Over 20 incidents involving guns at youth sporting events in recent weeks, gun safety group finds

Written by on September 30, 2021

(NEW YORK) — Since fall sports returned, there have been over 20 incidents involving guns at youth sporting events in recent weeks, according to tracking by gun control advocate Everytown for Gun Safety.

The incidents, which were tallied based on local media reports, include several violent shootings, some of which resulted in fatalities. Other cases involved parents and spectators brandishing or firing guns at soccer fields.

“These are places where kids should feel safe, empowered,” Shannon Watts, founder of Everytown subsidiary Moms Demand Action for Gun Sense in America, told ABC News. “This is just one more way that guns are penetrating our kids’ schools and activities and traumatizing them.”

Between Aug. 20 and Sept. 25, Everytown tracked 22 incidents involving guns at football games and soccer matches, from Little League to college, in 14 states. Some turned deadly, including a college football game in Durham, North Carolina, on Sept. 18, where police said two people were fatally shot.

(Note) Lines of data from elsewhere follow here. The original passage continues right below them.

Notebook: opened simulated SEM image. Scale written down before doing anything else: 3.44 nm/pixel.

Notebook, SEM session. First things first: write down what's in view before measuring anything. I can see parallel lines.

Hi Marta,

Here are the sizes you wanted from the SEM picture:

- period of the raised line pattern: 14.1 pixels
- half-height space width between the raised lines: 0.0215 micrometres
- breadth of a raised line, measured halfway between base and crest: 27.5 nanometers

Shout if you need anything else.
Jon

Those injured by gunfire included a man tailgating in the parking lot at a high school football game in Jefferson County, Alabama, on Sept. 24, authorities said.

Not all the incidents had casualties, but invoked fear and panic nonetheless. At a U.S. Youth Soccer tournament in Salt Lake City on Sept. 11, an attendee brandished a rifle during an argument, police said. No arrests have been made, but the investigation is ongoing.

The same day, a parent reportedly fired a gun into the air during an argument at soccer fields in Oxford, Alabama, police said. “This type of behavior is inexcusable and will not be tolerated! Learn how to act!” the local police chief tweeted.

As these incidents mount, Moms Demand Action is calling on state lawmakers to ban firearms in places such as playgrounds and youth sporting events and restrict permitless carry regulations that have led to a “guns everywhere” culture, Watts said.

The organization is also urging sports associations to prohibit weapons at games.

“It’s something … coaches, parents, kids — no one should worry about,” Watts said. “And it really is incumbent on businesses to take action when lawmakers haven’t.”

On Wednesday morning, Watts sent a letter — which was shared with ABC News — to U.S. Youth Soccer, asking that the association “take action to address the troubling phenomenon of gun violence at youth sporting events” and revise its policies to “ensure they prohibit guns at games, speak out against the presence of guns at youth sporting events, and proactively encourage our lawmakers to adopt policies that keep guns away from the places our children play.”

When contacted Wednesday afternoon, a spokesperson for U.S. Youth Soccer told ABC News they had not yet received the letter and could not comment on it.

After the Salt Lake City incident, U.S. Youth Soccer released a memo to the tournament teams saying it was “saddened by the traumatic experience for all involved,” had expelled the team associated with those involved and was considering additional steps.

“We do not take these decisions lightly, but given the current climate, we must make it clear that such behavior is not tolerated,” the association said.